You can leave comments on a particular cell, and other users can respond to these comments. This helps reducing confusion.
2. Revision History Reduces Conflict
Databricks notebooks automatically save changes and keep a history of revisions. You can revert to a previous version of the notebook if necessary.
This is particularly useful when collaborating with others, as it allows you to track changes made by different contributors and rollback changes if needed. It can stop a few office arguments!
3. Apply Permissions
You can set permissions at the notebook level. These control who can view, edit, or manage the notebook. This can be configured for individual users or user groups.
So, if you have a manager that you don’t want to “help” with your notebook (i.e. break it), restrict them to viewing privileges.
Four Types Of Visualizations With Notebooks
One of the strengths of Databricks notebooks lies in their powerful visualization capabilities. This is what makes them popular with data scientists.

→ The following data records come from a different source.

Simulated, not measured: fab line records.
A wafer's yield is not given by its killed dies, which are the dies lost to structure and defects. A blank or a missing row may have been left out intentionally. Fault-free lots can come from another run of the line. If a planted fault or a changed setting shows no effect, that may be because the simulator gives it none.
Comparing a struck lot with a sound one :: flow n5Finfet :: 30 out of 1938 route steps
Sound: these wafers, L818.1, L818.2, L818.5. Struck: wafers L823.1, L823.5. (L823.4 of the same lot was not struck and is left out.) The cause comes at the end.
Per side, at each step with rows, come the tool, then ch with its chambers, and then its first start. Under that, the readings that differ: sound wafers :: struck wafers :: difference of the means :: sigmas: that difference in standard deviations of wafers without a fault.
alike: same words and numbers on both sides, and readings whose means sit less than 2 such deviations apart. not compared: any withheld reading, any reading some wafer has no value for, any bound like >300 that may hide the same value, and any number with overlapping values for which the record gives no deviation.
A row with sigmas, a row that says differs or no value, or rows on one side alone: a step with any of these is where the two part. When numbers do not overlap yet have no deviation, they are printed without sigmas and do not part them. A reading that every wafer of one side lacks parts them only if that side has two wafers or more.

Here are four types of visualizations you can achieve:
- Tables and basic charts
- Complex charts from external plotting libraries
- Interactive visualizations
Tables and In-Built Charts
When a command in a Databricks notebook returns a data table, the notebook automatically provides a user-friendly interface for visualizing this data.
A tab appears beneath the code cell displaying the table, with options to choose between various plot types like bar charts, line charts, scatter plots, area charts, etc.
You don’t get that with most code editors.
Integration with Plotting Libraries
Databricks notebooks support a wide range of external visualization libraries. That includes Matplotlib, Seaborn, ggplot2, Bokeh, and Plotly.
This provides flexibility for more complex or customized visualizations.
Databricks notebooks are compatible with libraries that generate interactive plots.
For example, Plotly and Bokeh allow the creation of plots with zoom, pan, hover-to-highlight, and click-to-select functionalities.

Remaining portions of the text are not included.